Hip Channel Changed the Music Industry
N E W Y O R K, July 30 -- On August 1, 1981, six words changed American culture forever: "Ladies and gentlemen, rock and roll!" With that short declaration, a new generation was born — the "MTV generation."
Never before had there been an around-the-clock TV show about music. With 24 hours to fill, MTV showed virtually any video they got. The first MTV video to hit the airwaves came from an obscure British band. That first song, ironically titled Video Killed the Radio Star, was followed by Pat Benatar's You Better Run and Rod Stewart's She Won't Dance.
Syracuse University Professor Robert Thompson remembers MTV's debut vividly. He started teaching the same month it went on the air.
"MTV really forced you to get cable because what it provided could be gotten nowhere else," Thompson said.
I Want my MTV!
Thompson, who watches and analyzes TV for a living, said MTV took a specific group of people and gave them an identity.
"It's interesting how no other entity in television, no network, no cable service has ever had a generation named after it. You don't hear about the Food Channel generation or the Golf Channel generation."
When MTV came along it really changed the industry. Suddenly music couldn't just sound good; it had to look good too.
Alan Light, the editor in chief of Spin magazine, said established artists and newcomers were suddenly able to have the biggest hits of their careers if they had the right video.
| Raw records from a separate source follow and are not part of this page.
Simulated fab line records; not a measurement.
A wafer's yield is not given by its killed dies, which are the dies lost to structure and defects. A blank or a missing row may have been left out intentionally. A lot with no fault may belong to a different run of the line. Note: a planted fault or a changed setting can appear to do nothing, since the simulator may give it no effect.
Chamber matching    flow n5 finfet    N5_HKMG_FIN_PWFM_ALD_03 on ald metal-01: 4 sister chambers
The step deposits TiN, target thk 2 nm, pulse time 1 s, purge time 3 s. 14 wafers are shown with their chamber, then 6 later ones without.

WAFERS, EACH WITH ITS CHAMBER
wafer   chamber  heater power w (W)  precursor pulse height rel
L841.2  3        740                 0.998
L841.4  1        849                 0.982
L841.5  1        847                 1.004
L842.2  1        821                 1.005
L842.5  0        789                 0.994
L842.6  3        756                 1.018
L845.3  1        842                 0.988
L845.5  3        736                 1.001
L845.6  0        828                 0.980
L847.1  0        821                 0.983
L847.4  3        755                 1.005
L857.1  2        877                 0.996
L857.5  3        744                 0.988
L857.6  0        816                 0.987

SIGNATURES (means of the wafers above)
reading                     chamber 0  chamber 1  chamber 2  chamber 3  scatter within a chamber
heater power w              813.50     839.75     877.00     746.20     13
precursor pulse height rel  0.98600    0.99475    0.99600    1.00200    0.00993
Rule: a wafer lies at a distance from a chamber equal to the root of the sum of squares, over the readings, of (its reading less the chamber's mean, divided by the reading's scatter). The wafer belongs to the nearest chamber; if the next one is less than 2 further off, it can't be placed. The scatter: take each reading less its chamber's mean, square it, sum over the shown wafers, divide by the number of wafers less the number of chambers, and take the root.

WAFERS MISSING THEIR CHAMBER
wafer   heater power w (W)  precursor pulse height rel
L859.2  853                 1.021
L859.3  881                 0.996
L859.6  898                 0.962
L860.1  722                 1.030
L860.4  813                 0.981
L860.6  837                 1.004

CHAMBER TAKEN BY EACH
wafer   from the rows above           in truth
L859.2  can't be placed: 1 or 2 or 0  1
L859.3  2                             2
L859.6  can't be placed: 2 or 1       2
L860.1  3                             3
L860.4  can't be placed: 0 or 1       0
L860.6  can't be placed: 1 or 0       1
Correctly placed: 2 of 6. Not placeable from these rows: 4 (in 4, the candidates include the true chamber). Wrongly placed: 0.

"There were these superstars like Michael Jackson and Madonna, who reached unprecedented, unparalleled heights," Light said. "What MTV did was for the first time give one big central outlet for music, and so rather than having to go radio station to radio station, there was one big hit that became the primary outlet for new music and new bands."
Feeding Pop Culture
MTV's timing was perfect because pop culture was ready for it. At that time punk rock was dying, disco was gasping its last breath and John Lennon had been shot by an assassin's bullet.
"MTV did to cable what Milton Berle did to regular broadcast television," Thompson said. "It started the explosion. It lit the fuse."